Editorial - Politics trivializes many things
When President Noynoy Aquino delivered his first State of the Nation Address, among the most dramatic highlights of his speech was the disclosure that the country was virtually drowning in an oversupply of rice.
So huge was the oversupply that large parts of the stock were actually rotting, or so the president said at the time. As if on cue, many of his underlings chimed in, reporting terrifying scenes of valuable rice wasting away.
The obvious drift, of course, was to accuse the previous administration of importing more rice than the country needs, the implication being that there probably was money to be made from the imports.
To the open-minded, however, importing more rice than needed makes perfect sense to a country that relies on imports to feed its people. The Philippines cannot afford to have rice run out on its 90 million citizens. The consequences are just too terrifying to leave to chance.
Imports take some time to reach our shores. That means that if rice runs out today, you do not place an import order tomorrow. You place the order way in advance. That way, you have ample stocks at hand. What some people call prudence, others call a glut, or an oversupply.

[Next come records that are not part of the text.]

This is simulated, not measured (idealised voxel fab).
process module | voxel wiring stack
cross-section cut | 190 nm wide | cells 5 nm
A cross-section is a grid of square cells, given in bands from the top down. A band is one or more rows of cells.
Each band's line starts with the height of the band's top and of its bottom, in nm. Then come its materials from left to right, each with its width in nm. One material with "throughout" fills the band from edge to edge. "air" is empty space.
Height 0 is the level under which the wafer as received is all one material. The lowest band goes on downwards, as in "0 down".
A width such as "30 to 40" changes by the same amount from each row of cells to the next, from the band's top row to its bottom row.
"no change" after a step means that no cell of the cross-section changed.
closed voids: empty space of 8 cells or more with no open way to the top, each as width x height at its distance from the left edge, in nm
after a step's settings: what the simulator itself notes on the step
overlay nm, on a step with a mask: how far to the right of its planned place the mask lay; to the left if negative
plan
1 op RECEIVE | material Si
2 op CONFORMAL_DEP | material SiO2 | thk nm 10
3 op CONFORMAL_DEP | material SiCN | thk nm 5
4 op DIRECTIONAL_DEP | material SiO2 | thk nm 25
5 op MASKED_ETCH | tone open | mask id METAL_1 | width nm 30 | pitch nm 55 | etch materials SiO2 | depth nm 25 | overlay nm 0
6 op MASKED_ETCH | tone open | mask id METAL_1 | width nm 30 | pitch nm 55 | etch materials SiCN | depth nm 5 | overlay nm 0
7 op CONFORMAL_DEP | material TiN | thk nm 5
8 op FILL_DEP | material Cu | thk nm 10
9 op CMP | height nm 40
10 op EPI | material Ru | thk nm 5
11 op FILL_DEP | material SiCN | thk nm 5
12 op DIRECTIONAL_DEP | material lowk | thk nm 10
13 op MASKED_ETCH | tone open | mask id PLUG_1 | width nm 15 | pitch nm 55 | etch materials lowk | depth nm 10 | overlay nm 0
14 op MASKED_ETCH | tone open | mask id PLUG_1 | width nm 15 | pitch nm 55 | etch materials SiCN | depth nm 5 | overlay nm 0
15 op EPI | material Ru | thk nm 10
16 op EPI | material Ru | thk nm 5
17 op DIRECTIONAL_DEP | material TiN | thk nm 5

And aside from imports taking time to arrive, there is also that small matter of whether or not a rice exporting country agrees to sell us its rice. Surely, the ban by Russia against the exportation of its wheat should have struck some sense into some of us by now.
Now, after all the noise has been expended needlessly by that SONA disclosure, along comes Lito Banayo, Noynoy's administrator at the National Food Authority, warning the country of a rice shortage next year unless the government imports up to 1.5 million metric tons of rice.
But wasn't it just less than three months ago that the nation was told, by no less than its president, that it was literally swimming in an ocean of rice, that there was so much rice than can be consumed that some of that rice were now actually rotting?
So what happened? What is it really? Is there an actual oversupply of rice or was that simply a neat way of burnishing one's image at the expense of another's? If there is no avoiding playing politics, let it not be at the expense of something as serious as food security.